The touch-screen display is quite accurate, providing smooth scrolling and accurate input recognition as I tapped around the desktop. Drawing with the S Pen also proved speedy and responsive: I saw nearly no lag as I frenziedly doodled.
DeX Mode: Almost a game changer
Samsung's DeX technology -- which allowed its phones to connect to monitors, for a desktop-like experience -- should be a revolution on the Galaxy Tab S4. Android tablets have long felt stale, and the idea of a windowed app experience, with up to 20 windows open at once (Windows has no such limit, iOS tops out at three), had me eager and excited at first.
The DeX desktop looks a lot like a real desktop OS, with an app tray and taskbar. While writing this review, I got a notification from the Twitter app, where I got a DM from a friend asking about parking at an event. And then I Alt-Tab switched to Google Chrome, where I easily looked up information about the venue.
Unfortunately, Samsung made the minimize, window and close buttons for each window so tiny that I had to use the S Pen if I wanted to tap them with any accuracy. Samsung also didn't add the ability to snap windows against the sides of the screen and the split-screen view the company pioneered on Android. The Tab S4 runs Android 8.1 Oreo, skinned with the Samsung Experience.
While most regular Android apps can run in DeX mode, I found some exceptions. I had to resize Slack to take up a lot of the screen before I could see the rooms list on its left side. Autodesk Sketchbook only offers image viewing and sharing (no editing). And 1Password wouldn't even open in DeX mode.
If and when these bugs can be worked out, and major app makers can be convinced to optimize for DeX mode, the Tab S4 will be a more attractive option.
S Pen: Solid, smooth and smart
The Tab S4's S Pen (which comes in the box) is a great tool for both drawing and productivity. Doodling in Adobe Photoshop Sketch, with varying pressure, I saw the ink on the screen range from thick to thin, thanks to the stylus's 4,096 levels of pressure sensitivity. The S Pen wins points with me for feeling more like an actual pen -- with its weight and size -- than any other stylus I've ever used.
My favorite part of the S Pen is Screen-Off Memo (also seen in the Note 8). By holding down on the S Pen's side button and tapping twice on the screen, you can write (or draw) a note in grey ink on its still-black screen. This is an ideal way to quickly capture those late-night thoughts before they slip away, without blasting your face with a ton of brightness.
The S Pen can also be used to enable other Samsung features, such as translation (though you need to manually select the language you're translating), which worked well on a package my colleague had shipped from Taipei. The S Pen can also bring up Live Message, where you can draw animated messages to send to friends and loved ones.
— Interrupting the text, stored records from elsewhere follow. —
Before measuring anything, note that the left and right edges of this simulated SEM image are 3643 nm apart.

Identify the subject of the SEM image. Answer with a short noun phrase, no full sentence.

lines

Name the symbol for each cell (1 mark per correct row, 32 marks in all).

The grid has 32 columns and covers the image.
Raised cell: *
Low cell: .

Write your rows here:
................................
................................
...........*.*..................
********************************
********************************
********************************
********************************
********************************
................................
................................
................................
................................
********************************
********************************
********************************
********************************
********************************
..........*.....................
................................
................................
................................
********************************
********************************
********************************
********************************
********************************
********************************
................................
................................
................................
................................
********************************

Apple and Microsoft both offer excellent styli but charge you an extra $100 for them.
Book Cover Keyboard: Teeny keys, no touchpad
I found it easy to snap the Tab S4 into its Book Cover Keyboard case, but things went downhill from there.. Because of the tiny key size, it took me a half-hour of practice just to get up to 68 words per minute, which is still well below my 80-wpm average.
The number keys are even smaller than the letter keys, and theTab key is so small that it reminds me of a Tic Tac. All of this makes for a steep learning curve.
Growing pains aside, the keyboard's lack of a touchpad (it does support Bluetooth mice) makes navigation even more cumbersome. Since the DeX desktop supports cursor input, there's no excuse not to support this functionality. It also potentially means carrying around a Bluetooth mouse, if you don't want to use your finger or the S Pen. In comparison, the Surface Pro's Type Cover has a touchpad, while the iPad Pro Smart Keyboard doesn't (and iOS doesn't support mice).
Audio: Booming sound
The Samsung Galaxy Tab S4's quad speakers -- which are tuned by AKG and support Dolby Atmos -- pack enough kick to fill one of our larger conference rooms. Listening to Future's "Used to This" on it, I noted the sweetly plunking piano keys, crisp drum cymbals and accurate vocals.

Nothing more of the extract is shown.